Larissa Hjorth is an artist, digital ethnographer and senior lecturer in the Games Programs, School of Media & Communication, RMIT University. Since 2000, Hjorth has been researching and publishing on gendered customising of mobile communication, gaming and virtual communities in the Asia–Pacific — these studies are outlined in her book, Mobile Media in the Asia-Pacific (London, Routledge). Hjorth has published widely on the topic in national and International journals in journals such as Games and Culture journal, Convergence journal, Journal of Intercultural Studies, Continuum, ACCESS, Fibreculture and Southern Review and in 2009 co-edited two Routledge anthologies, Gaming Cultures and Place in the Asia–Pacific region (with Dean Chan) and Mobile technologies: from Telecommunication to Media (with Gerard Goggin). In 2010 Hjorth released Games & Gaming textbook (London: Berg).
In 2009 Hjorth began her ARC APD discovery fellowship with Michael Arnold exploring the role of the local and online with communities in the region. This three-year, cross-cultural project will explore six locations – Tokyo, Seoul, Shanghai, Singapore, Manila, and Melbourne. She is also currently working together with Jack Qiu, Baohua Zhou and Ding Wei on a South China grant studying social media and the migrant working class in China (2009-2011).

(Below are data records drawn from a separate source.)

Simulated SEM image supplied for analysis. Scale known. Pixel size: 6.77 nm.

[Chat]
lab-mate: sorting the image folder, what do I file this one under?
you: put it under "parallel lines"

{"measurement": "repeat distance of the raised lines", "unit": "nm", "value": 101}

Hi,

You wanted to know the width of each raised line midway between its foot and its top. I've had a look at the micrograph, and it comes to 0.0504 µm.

As an artist, Hjorth has been awarded various prestigious awards such as Gyeonggi Creation Center art residency (2010), The Australia Council new work fellowship (2006), Australia Council Tokyo studio (2000), Akiyoshidai International Art Village residency (2002) and the Asialink Seoul visual art residency (2005) as well as gaining over 20 government and corporate grants for her work involving new media in the region. Hjorth has had over 10 solo exhibitions at institutions such as EAF and CACSA, participated in over 50 art exhibitions (such as Yokohama Triennale 2001 with Japanese Internet group, Candy Factory) and curated many cross-cultural projects such as the Japanese and Australian magazine and exhibition project, gloss (2002). In 2010 she had a solo exhibition, Still Mobile, at Gyeonggi Museum of Modern Art in Korea.